Date:
Location:
Speaker: Niall Atkinson (I Tatti / University of Chicago)
On the move, across strange landscapes and endless seas, water, in its myriad forms and functions, was an important determinant in framing the gaze and (dis)orienting the body in early modern travel. Travel by sea gave travelers both a mode of apprehending the topography of land as much as it instilled the fear of sickness and death. In cities, water was both the object of fascination as well a force to be controlled and an element to be exploited. What can we gain, therefore, by exploring the ways in which the fluid topographies of early modern travel provided a medium through which travelers could take account of unfamiliar places and unfamiliar people?

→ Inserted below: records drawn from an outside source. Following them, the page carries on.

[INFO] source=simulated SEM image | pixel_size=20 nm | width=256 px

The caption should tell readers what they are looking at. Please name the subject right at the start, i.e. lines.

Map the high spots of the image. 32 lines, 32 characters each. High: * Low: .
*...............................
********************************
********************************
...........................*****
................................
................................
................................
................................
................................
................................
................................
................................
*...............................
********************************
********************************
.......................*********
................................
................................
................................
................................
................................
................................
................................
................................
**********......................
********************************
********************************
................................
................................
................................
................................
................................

Niall Atkinson is Associate Professor of Art History, Romance Languages and Literatures, and the Committee on the Environment, Geography, and Urbanization at the University of Chicago. His research focuses on the social and bodily experience of architecture and urban space in early modern Italy and he is the author of The Noisy Renaissance: Sound, Architecture, and Florentine Urban Life (Penn State, 2016). He is also experimenting with digital technologies to spatialize the demographic data contained in the 1427 tax census of Florence (CATASTO) into an interactive geographic platform in collaboration with a consortium of related digital reconstruction projects (Florentia Illustrata). In 2018, he co-curated the US Pavilion at the Venice Architecture Biennale on the theme, “Dimensions of Citizenship.”